Due to the usual arithmetic conversions if two operands have the same conversion rank and one of the operands has unsigned integer type then the type of the expression has the same unsigned integer type.
From the C++ 17 Standard (5 Expressions, p.#10)
— Otherwise, if the operand that has unsigned integer type has rank
greater than or equal to the rank of the type of the other operand,
the operand with signed integer type shall be converted to the type of
the operand with unsigned integer type.
Pay attention to that the conversion rank of the type unsigned int
is equal to the rank of the type int
(signed int
). From the C++ 17 Standard (4.13 Integer conversion rank, p.#1)
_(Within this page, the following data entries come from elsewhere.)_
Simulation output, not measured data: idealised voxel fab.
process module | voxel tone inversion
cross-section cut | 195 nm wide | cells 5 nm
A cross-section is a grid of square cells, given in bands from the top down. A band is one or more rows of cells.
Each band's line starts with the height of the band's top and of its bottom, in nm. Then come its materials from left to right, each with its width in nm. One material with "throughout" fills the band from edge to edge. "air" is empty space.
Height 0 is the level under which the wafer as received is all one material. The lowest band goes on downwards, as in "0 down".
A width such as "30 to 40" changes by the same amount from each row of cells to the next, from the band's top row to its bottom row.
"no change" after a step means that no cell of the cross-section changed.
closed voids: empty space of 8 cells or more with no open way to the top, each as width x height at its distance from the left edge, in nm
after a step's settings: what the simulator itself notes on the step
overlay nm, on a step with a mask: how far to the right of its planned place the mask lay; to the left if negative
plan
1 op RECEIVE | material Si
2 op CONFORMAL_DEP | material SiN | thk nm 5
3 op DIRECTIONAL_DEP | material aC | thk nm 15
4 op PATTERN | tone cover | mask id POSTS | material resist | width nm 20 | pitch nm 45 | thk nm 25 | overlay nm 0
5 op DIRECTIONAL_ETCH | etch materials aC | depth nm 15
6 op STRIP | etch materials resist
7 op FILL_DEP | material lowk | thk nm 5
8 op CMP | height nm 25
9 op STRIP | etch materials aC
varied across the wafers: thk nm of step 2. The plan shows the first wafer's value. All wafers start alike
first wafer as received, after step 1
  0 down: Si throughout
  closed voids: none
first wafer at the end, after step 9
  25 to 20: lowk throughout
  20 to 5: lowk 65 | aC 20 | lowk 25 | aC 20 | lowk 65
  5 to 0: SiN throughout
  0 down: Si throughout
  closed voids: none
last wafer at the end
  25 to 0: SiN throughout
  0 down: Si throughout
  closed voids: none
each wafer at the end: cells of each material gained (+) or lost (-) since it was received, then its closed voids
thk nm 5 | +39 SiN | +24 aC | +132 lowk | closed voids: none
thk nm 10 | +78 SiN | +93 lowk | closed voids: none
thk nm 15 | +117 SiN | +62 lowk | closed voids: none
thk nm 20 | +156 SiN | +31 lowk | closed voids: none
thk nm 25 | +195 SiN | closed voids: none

— The rank of any unsigned integer type shall equal the rank of the
corresponding signed integer type
A more interesting example is the following. Let's assume that there are two declarations
unsigned int x = 0;
long y = 0;
and the width of the both types is the same and equal for example to 4
bytes. As it is known the rank of the type long
is greater than the rank of the type unsigned int
. A question arises what id the type of the expression
x + y
The type of the expression is unsigned long
.:)
Here is a demonstrative program but instead of the types long
and unsigned int
there are used the types long long
and unsigned long
.
#include <iostream>
#include <iomanip>
#include <type_traits>
int main()
{
unsigned long int x = 0;
long long int y = 0;
std::cout << "sizeof( unsigned long ) = "
<< sizeof( unsigned long )
<< '\n';
std::cout << "sizeof( long long ) = "
<< sizeof( long long )
<< '\n';
std::cout << std::boolalpha
<< std::is_same<unsigned long long, decltype( x + y )>::value
<< '\n';
return 0;
}
The program output is
sizeof( unsigned long ) = 8
sizeof( long long ) = 8
true
That is the type of the expression x + y
is unsigned long long
though neither operand of the expression has this type.